So, above scientific insights, which have come from a holistic current of approaching science, and no in the scientific reductionism approach mentioned previously, are in line with the indigenous wisdom view of an animate earth.

When we see, think and feel our surroundings and the whole planet earth as an alive entity, which all living and non-living things interact among them to support life, we can have a mindset to truly live in harmony with nature, with planet earth. It is an state of mind where all of our actions are done in respect to the planet and no to get a benefit of it for us as a global community.

I would finish with the Interbeing term from Thích Nhất Hạnh. It is worth to read all below four paragraph to have a deep view of this concept, a truly relationship of interdependence between living and non-living things:

“Interbeing: If you are a poet, you will see clearly that there is a cloud floating in this sheet of paper. Without a cloud, there will be no rain; without rain, the trees cannot grow; and without trees, we cannot make paper. The cloud is essential for the paper to exist. If the cloud is not here, the sheet of paper cannot be here either. So we can say that the cloud and the paper inter-are. “Interbeing” is a word that is not in the dictionary yet, but if we combine the prefix “inter-” with the verb “to be,” we have a new verb, inter-be. Without a cloud and the sheet of paper inter-are.

If we look into this sheet of paper even more deeply, we can see the sunshine in it. If the sunshine is not there, the forest cannot grow. In fact, nothing can grow. Even we cannot grow without sunshine. And so, we know that the sunshine is also in this sheet of paper. The paper and the sunshine inter-are. And if we continue to look, we can see the logger who cut the tree and brought it to the mill to be transformed into paper. And we see the wheat. We know the logger cannot exist without his daily bread, and therefore the wheat that became his bread is also in this sheet of paper. And the logger’s father and mother are in it too. When we look in this way, we see that without all of these things, this sheet of paper cannot exist.

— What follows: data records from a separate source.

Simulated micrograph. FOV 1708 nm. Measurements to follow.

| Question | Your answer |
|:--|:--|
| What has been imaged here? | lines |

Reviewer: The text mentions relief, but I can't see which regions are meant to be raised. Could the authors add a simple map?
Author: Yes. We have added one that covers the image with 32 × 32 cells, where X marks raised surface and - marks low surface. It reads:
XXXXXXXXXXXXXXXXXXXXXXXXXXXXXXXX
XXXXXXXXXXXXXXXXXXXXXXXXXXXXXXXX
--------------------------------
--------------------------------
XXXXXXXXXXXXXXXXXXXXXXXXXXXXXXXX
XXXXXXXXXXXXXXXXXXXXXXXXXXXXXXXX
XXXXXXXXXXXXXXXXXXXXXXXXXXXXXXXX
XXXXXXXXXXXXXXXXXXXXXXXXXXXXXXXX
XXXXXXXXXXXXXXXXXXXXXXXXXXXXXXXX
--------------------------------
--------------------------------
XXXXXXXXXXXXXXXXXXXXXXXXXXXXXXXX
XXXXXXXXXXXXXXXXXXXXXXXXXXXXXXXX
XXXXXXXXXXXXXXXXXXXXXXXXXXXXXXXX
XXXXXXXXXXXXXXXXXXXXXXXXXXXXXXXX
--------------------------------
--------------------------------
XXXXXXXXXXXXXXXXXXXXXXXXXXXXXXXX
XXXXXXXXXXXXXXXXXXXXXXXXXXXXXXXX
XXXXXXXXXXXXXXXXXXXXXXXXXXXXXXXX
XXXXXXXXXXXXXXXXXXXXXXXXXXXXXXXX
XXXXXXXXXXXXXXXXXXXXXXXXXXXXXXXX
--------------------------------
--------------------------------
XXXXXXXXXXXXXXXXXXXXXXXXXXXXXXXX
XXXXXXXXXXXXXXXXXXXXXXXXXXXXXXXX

Looking even more deeply, we can see we are in it too. This is not difficult to see, because when we look at a sheet of paper, the sheet of paper is part of our perception. Your mind is in here and mine is also. So we can say that everything is in here with this sheet of paper. You cannot point out one thing that is not here-time, space, the earth, the rain, the minerals in the soil, the sunshine, the cloud, the river, the heat. Everything co-exists with this sheet of paper. That is why I think the word inter-be should be in the dictionary. “To be” is to inter-be. You cannot just be by yourself alone. You have to inter-be with every other thing. This sheet of paper is, because everything else is.

Suppose we try to return one of the elements to its source. Suppose we return the sunshine to the sun. Do you think that this sheet of paper will be possible? No, without sunshine nothing can be. And if we return the logger to his mother, then we have no sheet of paper either. The fact is that this sheet of paper is made up only of “non-paper elements.” And if we return these non-paper elements to their sources, then there can be no paper at all. Without “non-paper elements,” like mind, logger, sunshine and so on, there will be no paper. As thin as this sheet of paper is, it contains everything in the universe in it.”

The Gaia paradigm is one of the cognitive shifts I am presenting as part of a Planet Earth Mindset.